RE: Can Consciousness Best Be Explained by God's Existence?
March 31, 2014 at 3:11 am
(This post was last modified: March 31, 2014 at 3:16 am by bennyboy.)
I think we are so enamoured with science that we cannot tell the difference between sensible conclusions and absolute facts.
Only experiences are facts. They are facts because in the having of them, their existence is validated. The colors I see, the sounds I hear-- the "what its like" of all these is intrinsically truthful. Even in a massive LSD trip with all the mental fireworks and distortions that can involve, the experiences themselves are-- well, what they are. It's when we try to draw inferences from the fact of experience that we begin to form ideas about some underlying objective truth, which is independent of our experiences. Enter science-- using ONLY experiences, we've arrived at a model of space and time, at an understanding of the brain, and of the relationship between the brain and the mind.
Now, we have a conceptual closed loop-- we are using the mind to formulate an understanding of the mind, while treating the ideas we make as representing something other than our experiences.
But can this be done at all? What precludes the Matrix, or a BIJ, or the Mind of God, or a dreaming superself, from exhibiting that same consistency of experience? Nothing. It is impossible to establish objectively the existence of an objective reality, "meta-objectivity" so to speak, because our means of trying to do this are inherently subjective. You simply can't get there from here.
So why choose a physical monism? If everything is "just" experience, why go with science? The answer isn't that we've proven physical monism true in an absolute sense-- it is that science has proven extremely useful in investigating and communicating ideas about our COMMON experiences-- those being the ones we call physical. However, so far science is so hopelessly useless at explaining why we experience subjectively that we have to ask ourselves-- is this really the right tool for the job?
To say that science is the right tool to explain why we subjectively experience what things are like is to exhibit faith, IMO. It is, in fact a "Science of the Gaps." There's no part of science, including the study of neurology, which even HINTS that we MIGHT be able to understand why there is consciousness rather than the lack of it. And really, how could you? Given any physical system, how do you determine that it is REALLY experiencing what things are like, rather than just dumbly processing input and outputting a behavior?

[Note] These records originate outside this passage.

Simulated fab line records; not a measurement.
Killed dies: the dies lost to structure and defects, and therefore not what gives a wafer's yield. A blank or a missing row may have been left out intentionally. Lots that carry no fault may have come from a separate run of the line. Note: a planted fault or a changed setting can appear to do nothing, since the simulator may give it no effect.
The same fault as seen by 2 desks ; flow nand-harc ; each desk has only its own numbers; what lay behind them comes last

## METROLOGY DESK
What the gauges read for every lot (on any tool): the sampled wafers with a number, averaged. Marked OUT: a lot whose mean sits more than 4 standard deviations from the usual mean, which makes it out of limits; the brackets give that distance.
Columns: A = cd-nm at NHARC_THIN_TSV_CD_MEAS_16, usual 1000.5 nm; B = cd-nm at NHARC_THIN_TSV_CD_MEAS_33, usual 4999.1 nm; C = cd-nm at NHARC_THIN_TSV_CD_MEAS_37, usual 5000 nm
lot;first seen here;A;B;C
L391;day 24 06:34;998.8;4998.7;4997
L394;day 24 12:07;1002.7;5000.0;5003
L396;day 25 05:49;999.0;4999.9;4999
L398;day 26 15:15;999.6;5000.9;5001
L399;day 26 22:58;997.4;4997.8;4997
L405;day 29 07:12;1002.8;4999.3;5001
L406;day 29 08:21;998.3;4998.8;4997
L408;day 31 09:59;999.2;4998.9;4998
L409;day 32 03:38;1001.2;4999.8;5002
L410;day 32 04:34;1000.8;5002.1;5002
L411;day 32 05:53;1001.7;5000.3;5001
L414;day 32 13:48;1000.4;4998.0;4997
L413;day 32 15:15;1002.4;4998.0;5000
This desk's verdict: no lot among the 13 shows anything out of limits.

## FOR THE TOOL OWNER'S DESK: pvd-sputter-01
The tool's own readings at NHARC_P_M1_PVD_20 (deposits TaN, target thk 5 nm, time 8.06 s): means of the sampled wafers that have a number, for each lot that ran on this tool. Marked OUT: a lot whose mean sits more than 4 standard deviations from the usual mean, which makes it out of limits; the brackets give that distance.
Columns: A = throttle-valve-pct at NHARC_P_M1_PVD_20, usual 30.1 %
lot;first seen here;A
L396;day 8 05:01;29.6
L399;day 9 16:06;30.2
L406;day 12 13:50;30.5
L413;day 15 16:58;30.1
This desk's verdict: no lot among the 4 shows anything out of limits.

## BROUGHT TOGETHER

Now, how about God? I would argue this: that the existence of qualia is SO centrally important to our existence, and SO poorly explained in science, that it needs its own word. "God" works, since God is that component of nature which has qualia. But I'm not saying qualia prove a Biblical God. I'm saying that God is an adequate term for a universe full of experiences, whose existence is really a complete mystery.
Only experiences are facts. They are facts because in the having of them, their existence is validated. The colors I see, the sounds I hear-- the "what its like" of all these is intrinsically truthful. Even in a massive LSD trip with all the mental fireworks and distortions that can involve, the experiences themselves are-- well, what they are. It's when we try to draw inferences from the fact of experience that we begin to form ideas about some underlying objective truth, which is independent of our experiences. Enter science-- using ONLY experiences, we've arrived at a model of space and time, at an understanding of the brain, and of the relationship between the brain and the mind.
Now, we have a conceptual closed loop-- we are using the mind to formulate an understanding of the mind, while treating the ideas we make as representing something other than our experiences.
But can this be done at all? What precludes the Matrix, or a BIJ, or the Mind of God, or a dreaming superself, from exhibiting that same consistency of experience? Nothing. It is impossible to establish objectively the existence of an objective reality, "meta-objectivity" so to speak, because our means of trying to do this are inherently subjective. You simply can't get there from here.
So why choose a physical monism? If everything is "just" experience, why go with science? The answer isn't that we've proven physical monism true in an absolute sense-- it is that science has proven extremely useful in investigating and communicating ideas about our COMMON experiences-- those being the ones we call physical. However, so far science is so hopelessly useless at explaining why we experience subjectively that we have to ask ourselves-- is this really the right tool for the job?
To say that science is the right tool to explain why we subjectively experience what things are like is to exhibit faith, IMO. It is, in fact a "Science of the Gaps." There's no part of science, including the study of neurology, which even HINTS that we MIGHT be able to understand why there is consciousness rather than the lack of it. And really, how could you? Given any physical system, how do you determine that it is REALLY experiencing what things are like, rather than just dumbly processing input and outputting a behavior?
Now, how about God? I would argue this: that the existence of qualia is SO centrally important to our existence, and SO poorly explained in science, that it needs its own word. "God" works, since God is that component of nature which has qualia. But I'm not saying qualia prove a Biblical God. I'm saying that God is an adequate term for a universe full of experiences, whose existence is really a complete mystery.